Lazy regexp is not lazy enough

11155 · February 8, 2011, 3:46pm

Consider the string

xyz<h1>x P0 y</h1><h1>x Q1 y</h1><h1>1 Placeholder2 2</h1>abc

and the pattern

<(h\d)>.*?Placeholder2.*?<\/\1>

the pattern matches <h1>x P0 y</h1><h1>x Q1 y</h1><h1>1 Placeholder2 2</h1>

I want it to match

<h1>1 Placeholder2 2</h1>

How can I do this? That is, I want to find the nearest <h1> ... </h1> surrounding Placeholder2.

Frederick_Cheung · February 8, 2011, 4:37pm

Don't know if/how to bend ruby's regular expressions to do this but trying to parse html with regular expressions is doomed to fail eventually. Use something like nokogiri.

Fred

11155 · February 8, 2011, 5:34pm

Ralph Shnelvar wrote in post #980334:

How can I do this? That is, I want to find the nearest <h1> ... </h1> surrounding Placeholder2.

First, I'll +1 Fred on using Nokogiri for parsing HTML.

But you can modify you regex so any markup '<' characters are excluded using [^<], as in:

p = /<(h\d)>[^<]+Placeholder2.*?<\/\1>/ s = "xyz<h1>x P0 y</h1><h1>x Q1 y</h1><h1>1 Placeholder2 2</h1>abc" p =~ s

=> 33

$1

=> "h1"

Is that what you meant?

- ff

11155 · February 8, 2011, 6:10pm

In terms of Nokogiri and Hpricot ...

I develop on a Windows machine and my ISP's machine is a Linux.

Nokoogiri works great on my development machine. My ISP does not support Nokogiri on his ... unless I am willing to spend the money to have him install it .. which I don't ... and for political reasons, I can't move to another ISP.

Hpricot has given me lots and lots of problems ...

So I have been reduced to parsing some html myself. I don't want to do it ... but I gotta.

Fearless, your solution seems to work ... but I am clueless as to how and why it works!

11155 · February 8, 2011, 6:34pm

Ralph Shnelvar wrote in post #980369:

Fearless, your solution seems to work ... but I am clueless as to how and why it works!

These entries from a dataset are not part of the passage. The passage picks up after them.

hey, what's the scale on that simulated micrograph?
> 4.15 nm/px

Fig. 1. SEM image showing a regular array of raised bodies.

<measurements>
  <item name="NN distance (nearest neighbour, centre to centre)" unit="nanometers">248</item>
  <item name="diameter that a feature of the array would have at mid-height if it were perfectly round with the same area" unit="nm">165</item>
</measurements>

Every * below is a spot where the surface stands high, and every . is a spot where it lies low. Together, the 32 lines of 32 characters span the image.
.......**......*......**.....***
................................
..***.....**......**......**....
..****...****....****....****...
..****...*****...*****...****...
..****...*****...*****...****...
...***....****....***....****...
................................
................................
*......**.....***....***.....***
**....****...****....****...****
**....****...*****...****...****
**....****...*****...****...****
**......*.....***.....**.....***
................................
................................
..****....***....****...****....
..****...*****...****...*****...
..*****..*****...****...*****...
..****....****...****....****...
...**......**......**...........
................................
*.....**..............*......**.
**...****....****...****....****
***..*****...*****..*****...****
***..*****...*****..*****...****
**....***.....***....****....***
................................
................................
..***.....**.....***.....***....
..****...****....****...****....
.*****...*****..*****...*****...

I'm FAR from a regex wizard, but it's worth noting: [abc] means match any occurrence of a or b or c [^abc] means match any character that is NOT a or b or c ergo [^<] means match anything that is NOT an open bracket [^<]+ means match one or more things are are not open brackets

so /<(h\d)>[^<]+Placeholder2.*?<\/\1>/

matches an open < followed by an h followed by a digit followed by a close >, then any number of characters as long as they are NOT < followed by "Placeholder2" ... etc

Of course, this will break as soon as someone adds attributes to the <h1> tag, such as <h1 class="navbar">, which is why we all like Nokogiri. I'm sorry your ISP doesn't agree!